**Alain BENSOUSSAN***The University of Texas at Dallas*

Stochastic Control and Limited Commitment

The theory of investment and growth of firms has been an important source of stochastic control problems. The issue of CEO compensation has been addressed more recently. A seminal paper has been written by H. Ai and R. Li, with a model of CEO compensation under limited commitment. It leads to a new type of stochastic control problem, where a stochastic constraint captures the limited commitment. The authors introduce a Bellman equation, with unusual boundary conditions. Many formal arguments are used in the proof, although the amount of intuition is impressive. The objective of this work is to provide a rigorous and complete theory for this Bellman equation and to solve the corresponding stochastic control problem.

**Ning CAI***The Hong Kong University of Science and Technology (Guangzhou)*

Sensitivity Estimates with Computable Bias Bounds

The likelihood ratio method (LRM) is widely used to estimate sensitivities in risk management. Constructions of the LRM estimators depend heavily on the computations of probability density functions (and their derivatives) of the underlying models, which are usually known only through their Laplace transforms under many popular financial models. We propose a Laplace inversion based LRM with computable bias bounds under these models. By selecting the algorithm parameters appropriately, we can obtain LRM estimators with any desired bias level. In addition, some asymptotic properties of our LRM estimators are also investigated. Numerical experiments indicate that our method performs well under a broad range of popular financial models.
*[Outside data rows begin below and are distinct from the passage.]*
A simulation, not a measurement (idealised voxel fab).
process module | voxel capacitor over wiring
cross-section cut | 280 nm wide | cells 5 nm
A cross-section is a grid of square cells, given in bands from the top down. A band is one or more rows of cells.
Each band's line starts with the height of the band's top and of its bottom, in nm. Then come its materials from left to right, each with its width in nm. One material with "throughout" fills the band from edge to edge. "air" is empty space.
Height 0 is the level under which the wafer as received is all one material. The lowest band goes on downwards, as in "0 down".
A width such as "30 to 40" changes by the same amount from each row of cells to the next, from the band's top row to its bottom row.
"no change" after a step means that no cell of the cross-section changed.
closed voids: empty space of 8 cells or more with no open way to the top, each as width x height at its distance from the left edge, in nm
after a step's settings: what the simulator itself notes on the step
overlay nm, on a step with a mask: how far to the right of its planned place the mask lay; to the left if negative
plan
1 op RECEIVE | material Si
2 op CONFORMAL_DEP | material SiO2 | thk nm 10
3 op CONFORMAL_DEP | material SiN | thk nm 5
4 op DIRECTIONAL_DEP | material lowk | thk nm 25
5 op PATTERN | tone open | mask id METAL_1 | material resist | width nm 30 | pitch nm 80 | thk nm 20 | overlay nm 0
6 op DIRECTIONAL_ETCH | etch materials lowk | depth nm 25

This is joint work with Ziyang Hao.

**Huyên PHAM***Université Paris Cité*

Actor-Critic Learning for Mean-field Control in Continuous Time

We study policy gradient for mean-field control in continuous time in a reinforcement learning setting. By considering randomised policies with entropy regularisation, we derive a gradient expectation representation of the value function, which is amenable to actor-critic type algorithms where the value functions and the policies are learnt alternately based on observations samples of the state and model-free estimation of the population state distribution. In the linear-quadratic mean-field framework, we obtain an exact parametrisation of the actor and critic functions defined on the Wasserstein space. Finally, we illustrate the results of our algorithms with some numerical experiments on concrete examples.

**Chi Seng PUN***Nanyang Technological University*

Bayesian Estimation and Optimization for Learning Sequential Regularized Portfolios

This paper incorporates Bayesian estimation and optimization into portfolio selection framework, particularly for high-dimensional portfolio in which the number of assets is larger than the number of observations. We leverage a constrained l1 minimization approach, called linear programming optimal (LPO) portfolio, to directly estimate effective parameters appearing in the optimal portfolio. We propose two refinements for the LPO strategy. First, we explore improved Bayesian estimates, instead of sample estimates, of the covariance matrix of asset returns. Second, we introduce Bayesian optimization (BO) to replace traditional grid-search cross-validation (CV) in tuning hyperparameters of the LPO strategy. We further propose modifications in the BO algorithm by (1) taking into account time-dependent nature of financial problems and (2) extending commonly used expected improvement (EI) acquisition function to include a tunable trade-off with the improvement's variance (EIVar). Allowing a general case of noisy observations, we theoretically derive the sub-linear convergence rate of BO under the newly proposed EIVar and thus our algorithm has no regret. Our empirical studies confirm that the adjusted BO result in portfolios with higher out-of-sample Sharpe ratio, certainty equivalent, and lower turnover compared to those tuned with CV. This superior performance is achieved with significant reduction in time elapsed, thus also addressing time-consuming issues of CV. Furthermore, LPO with Bayesian estimates outperform original proposal of LPO, as well as the benchmark equally weighted and plug-in strategies.

This is a joint work with Godeliva Petrina Marisu.

**Neil SHEPHARD***Harvard University*

Some Properties of the Sample Weighted Median of an In-fill Sequence with an Application to High Frequency Financial Econometrics

Using an in-fill argument, the properties of the sample median of a sequence of events are established both for the case of a fixed period of time and for a period which shrinks as the sample size grows. The results are used to study the properties of the sample median of absolute returns under stochastic volatility. This estimator is invariant, asymptotically pivotal and a 1/2 breakdown estimator. In practice it has deep robustness to jump processes even when there are jumps of α-stable type.